It seems likely that this trend will continue, and that ultimately we will find ourselves using perhaps a Function as a Service (FaaS) or a similar abstraction and being largely unaware that it is, in turn, using Kubernetes under the hood. What other orchestration options, though, are worth considering?
Nomad: More Flexibility Than K8s
Of the direct competitors to Kubernetes, Hashicorp’s Nomad has a very flexible model for running different sorts of application workloads — including Java applications, virtual machines (VMs), Hadoop jobs and so on — and allows for a great deal of customization.

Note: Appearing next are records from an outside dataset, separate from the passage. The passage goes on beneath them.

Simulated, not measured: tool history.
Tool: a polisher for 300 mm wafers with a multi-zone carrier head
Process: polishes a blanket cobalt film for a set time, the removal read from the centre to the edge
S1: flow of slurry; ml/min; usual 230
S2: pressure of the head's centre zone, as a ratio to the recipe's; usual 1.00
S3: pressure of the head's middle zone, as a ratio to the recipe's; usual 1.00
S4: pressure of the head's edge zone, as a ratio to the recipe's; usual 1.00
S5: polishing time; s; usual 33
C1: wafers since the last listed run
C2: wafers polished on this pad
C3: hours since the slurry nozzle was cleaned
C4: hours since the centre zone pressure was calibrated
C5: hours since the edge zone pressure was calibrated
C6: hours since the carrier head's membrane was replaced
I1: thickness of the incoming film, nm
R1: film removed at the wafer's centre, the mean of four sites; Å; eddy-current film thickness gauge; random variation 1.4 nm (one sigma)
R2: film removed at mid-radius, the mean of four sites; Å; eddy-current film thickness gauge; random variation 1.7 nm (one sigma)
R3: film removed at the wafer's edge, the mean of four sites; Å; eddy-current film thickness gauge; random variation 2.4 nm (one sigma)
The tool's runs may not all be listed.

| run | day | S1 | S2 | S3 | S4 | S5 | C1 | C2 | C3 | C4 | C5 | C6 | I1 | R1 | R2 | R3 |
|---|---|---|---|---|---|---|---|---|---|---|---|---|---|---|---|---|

It also works well with the other members of the Hashicorp stack — Vault and Consul — so whilst it may not be a mass-market competitor, it may well be worth a look if you want this kind of flexibility.
“I worked recently with a very large-scale fintech client who is moving to Nomad,” Newman told us. “The reason they are doing it is because they’d already created their application stack around an in-house abstraction, and found that because Nomad allows for a lot more customization than Kubernetes — kind of like how Mesos does in terms of the workflows you can run — it was a better fit for them to run Nomad on their public cloud provider, and then adapt the Nomad stuff to run their existing stacks on top.”
Another Nomad case study involves the gaming company Roblox. As part of the large-scale migration of the company’s gaming servers from Windows to Linux, it chose Nomad as its orchestrator with Docker as the container runtime and Terraform for provisioning.
Roblox runs the majority of its services on its own bare-metal infrastructure, whilst also making strategic use of multiple cloud vendors including Azure, Amazon Web Services and Google Cloud Platform to allow the gaming company to run services as close to the game players as possible, regardless of where they are located.
Nomad’s flexibility was key to Roblox’s decision. The company stated that it “was able to remain in place as the single orchestrator, seamlessly deploying both Windows and Linux workloads in-place before, during, and after the migration.”
The migration gave the gaming company instant savings of over $5 million a year from reduced licensing costs. At the same time, by switching over to running 64-bit, they were able to increase available memory and support larger game instances.
The company has since deployed Nomad on more than 11,000 nodes in 20 clusters across bare metal and cloud—serving 100 million monthly active users in over 200 countries, with 99.995% uptime.
Can You Just Skip Container Orchestration?
A second option worth considering is to leapfrog straight to one of the FaaS platforms such as Azure Functions, AWS Lambda or Google Cloud Functions. These offer a means of building distributed systems that is delightfully simple.
You deploy some code — a function — which is dormant until something happens, such as a file arriving in a particular location or a message landing on a queue, and then your function runs. When it finishes, it shuts down.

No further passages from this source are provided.